Bernie Sanders' economic position of Democratic Socialism has shaken up a US political landscape that has traditionally leaned towards different forms of market or corporatist economics.
There's a whole lot of debate over the effects of the changes of his economic plan. Most of us aren't full-time economists, so we rely on the analysis of others to help us understand what the impacts of his plan might be.
One analysis by a "top economist" at UMass Amherst paints a very rosy picture:
The analysis estimated that the median income would rocket to $82,200 by 2026, far higher than the projection of $59,300 currently estimated by the Congressional Budget Office. Poverty would drop to 6%, compared to 13.9% under the CBO’s numbers, and the economy would grow by 5.3% compared to 2.1%.
Sounds awesome. And, indeed, it made the rounds on social media. Sanders' campaign manager endorsed the analysis.
If this happened, it would be quite amazing. The US has never sustained anything close to such growth since we started measuring it carefully, and no first-world country (like in Europe) has done it either.
Other Democratic economists have sent an open letter to the campaign and the economist claiming that the analysis doesn't make sense, going so far as to say that the analysis "undermines the credibility of the progressive economic agenda." Mother Jones claims that the analysis "crosses into Neverland."
On the other hand, the Tax Foundation (a think tank) ran an analysis of Sanders' tax plan and reached a nearly opposite conclusion:
Were this model true, it would spell economic disaster. Note that these numbers are a ten-year comparison to the status quo, rather than absolute.
Is this the correct analysis? Some economists have claimed that the Tax Foundation is not a reliable source, and their 2016 candidates' analysis also has a number of critics.
So who do we believe? In short, STC can't provide the answer: we're not a crack-squad of economists with a track record of getting everything right.
The problem is that largely speaking there aren't any such teams. One can go to a conference of the best economists in the world and hear wildly dissenting opinions on the best course of action a country can take. There are some principles everyone agrees to--Venezuela's economic management, for example, has been a disaster, and economists can agree on why it's been so bad. Supply and demand generally drives prices, and markets produce innovation. This stuff we can agree on.
But tax rates, minimum wage, and other government policies are the stuff of pretty endless debate.

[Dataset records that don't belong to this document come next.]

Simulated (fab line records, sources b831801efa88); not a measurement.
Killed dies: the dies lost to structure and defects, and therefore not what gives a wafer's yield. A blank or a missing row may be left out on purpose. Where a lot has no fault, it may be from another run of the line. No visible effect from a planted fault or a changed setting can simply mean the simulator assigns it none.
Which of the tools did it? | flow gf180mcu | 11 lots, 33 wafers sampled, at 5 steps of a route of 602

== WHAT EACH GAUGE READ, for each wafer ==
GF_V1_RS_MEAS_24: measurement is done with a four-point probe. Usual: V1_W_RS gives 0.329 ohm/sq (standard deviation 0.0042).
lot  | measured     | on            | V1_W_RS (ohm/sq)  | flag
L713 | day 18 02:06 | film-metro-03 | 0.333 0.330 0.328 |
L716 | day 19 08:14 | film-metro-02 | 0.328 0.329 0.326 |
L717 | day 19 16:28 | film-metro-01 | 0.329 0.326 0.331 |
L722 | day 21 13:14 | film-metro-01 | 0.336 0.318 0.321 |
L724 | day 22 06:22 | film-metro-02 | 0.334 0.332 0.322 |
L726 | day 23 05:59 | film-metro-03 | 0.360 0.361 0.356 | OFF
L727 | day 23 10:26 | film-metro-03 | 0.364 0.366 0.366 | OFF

Something to consider: do you want to believe the broad strokes of one of these two analyses? Do you have the economic training to be able to discern which professional economists are wrong and which are right?
For those of us going to the polls, this is important: buying into the narrative we want to be true--whether it supports or opposes Sanders' economic plan--could cost a great deal in potential prosperity if it doesn't happen to actually be true.
In this, there is no easy answer: we can rely only on deep research and our own judgment. But each political faction--whether they are the establishment or tribes on social media--will try to pitch these narratives to you. Blindly embracing the one you prefer is likely to lead us down the road of folly.